Keep in mind that the leptons are ordered by their transverse momentum. Thus, it is not obivous which leptons  originate from the same Z boson.
</font>

In [None]:
def selection_lepton_type(lep_type_0, lep_type_1, lep_type_2, lep_type_3):
    """Only keep lepton type combinations resulting from H->ZZ->llll"""
    # Select events like eeee, mumumumu or eemumu
    sum_lep_type = lep_type_0 + lep_type_1 + lep_type_2 + lep_type_3
    return sum_lep_type == 44 or sum_lep_type == 48 or sum_lep_type == 52


def selection_lepton_charge(lep_charge_0, lep_charge_1, lep_charge_2, lep_charge_3):
    """Only keep lepton charge combinations resulting from H->ZZ->llll"""
    # Select events where the sum of all lepton charges is zero
    sum_lep_charge = lep_charge_0 + lep_charge_1 + lep_charge_2 + lep_charge_3
    return sum_lep_charge == 0

In [None]:
# Create a copy of the original data frame to investigate later
data_frames = no_selection_data_frames.copy()

# Apply the chosen selection criteria
for sample in sample_list_signal + sample_list_background:
    # Selection on lepton type
    type_selection = np.vectorize(selection_lepton_type)(
        data_frames[sample].lep1_pdgId,
        data_frames[sample].lep2_pdgId,
        data_frames[sample].lep3_pdgId,
        data_frames[sample].lep4_pdgId)
    data_frames[sample] = data_frames[sample][type_selection]

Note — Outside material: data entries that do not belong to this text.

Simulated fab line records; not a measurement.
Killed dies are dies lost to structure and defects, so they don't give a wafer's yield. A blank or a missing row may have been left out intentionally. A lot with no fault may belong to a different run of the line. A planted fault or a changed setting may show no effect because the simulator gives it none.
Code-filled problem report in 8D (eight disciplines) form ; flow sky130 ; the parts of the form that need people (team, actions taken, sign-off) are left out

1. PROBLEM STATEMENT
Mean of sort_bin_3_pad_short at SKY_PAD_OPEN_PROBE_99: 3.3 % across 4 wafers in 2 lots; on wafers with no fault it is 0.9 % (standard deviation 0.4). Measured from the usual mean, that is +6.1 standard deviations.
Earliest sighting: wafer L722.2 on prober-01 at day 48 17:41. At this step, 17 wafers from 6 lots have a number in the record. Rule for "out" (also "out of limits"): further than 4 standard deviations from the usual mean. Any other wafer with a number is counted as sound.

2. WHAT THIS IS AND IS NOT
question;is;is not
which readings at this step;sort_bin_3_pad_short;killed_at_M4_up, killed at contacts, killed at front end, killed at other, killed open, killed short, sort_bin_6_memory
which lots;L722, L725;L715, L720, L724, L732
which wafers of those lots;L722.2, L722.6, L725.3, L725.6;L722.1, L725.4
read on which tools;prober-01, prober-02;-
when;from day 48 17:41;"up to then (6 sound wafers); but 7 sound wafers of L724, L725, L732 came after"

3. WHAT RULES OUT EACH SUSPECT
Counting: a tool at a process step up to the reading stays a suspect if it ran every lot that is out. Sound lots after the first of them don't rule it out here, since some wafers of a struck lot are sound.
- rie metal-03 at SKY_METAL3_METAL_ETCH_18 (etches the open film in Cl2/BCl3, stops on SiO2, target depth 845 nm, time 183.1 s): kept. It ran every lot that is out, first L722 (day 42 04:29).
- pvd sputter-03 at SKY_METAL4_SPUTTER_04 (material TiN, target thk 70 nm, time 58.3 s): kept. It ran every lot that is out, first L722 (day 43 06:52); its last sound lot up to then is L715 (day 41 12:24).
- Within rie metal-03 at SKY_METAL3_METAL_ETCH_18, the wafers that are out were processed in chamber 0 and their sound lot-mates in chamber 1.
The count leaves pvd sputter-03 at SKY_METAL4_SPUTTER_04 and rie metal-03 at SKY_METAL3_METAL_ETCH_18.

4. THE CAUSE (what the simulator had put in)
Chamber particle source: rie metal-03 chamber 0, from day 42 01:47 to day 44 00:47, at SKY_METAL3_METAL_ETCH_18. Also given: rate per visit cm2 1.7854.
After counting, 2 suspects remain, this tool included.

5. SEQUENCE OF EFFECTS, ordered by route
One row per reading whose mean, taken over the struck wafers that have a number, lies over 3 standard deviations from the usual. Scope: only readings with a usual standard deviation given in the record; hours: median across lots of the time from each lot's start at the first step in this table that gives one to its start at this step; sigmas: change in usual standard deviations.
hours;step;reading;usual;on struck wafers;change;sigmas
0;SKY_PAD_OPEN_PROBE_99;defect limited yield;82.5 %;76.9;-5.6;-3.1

    # Selection on lepton charge
    charge_selection = np.vectorize(selection_lepton_charge)(
        data_frames[sample].lep1_charge,
        data_frames[sample].lep2_charge,
        data_frames[sample].lep3_charge,
        data_frames[sample].lep4_charge)
    data_frames[sample] = data_frames[sample][charge_selection]

<font color='blue'>
Task:

Check wether your selection criteria have the required effects 
</font>

In [None]:
# Loop over all processes
for sample in sample_list_signal + sample_list_background:
    # Sum over the weights is equal to the number of expected events
    n_events = sum(data_frames[sample]['totalWeight'])
    # Number of raw simulation events
    n_events_raw = len(data_frames[sample]['totalWeight'])
    print(f'{sample}: {round(n_events, 2)}; {n_events_raw} (raw)')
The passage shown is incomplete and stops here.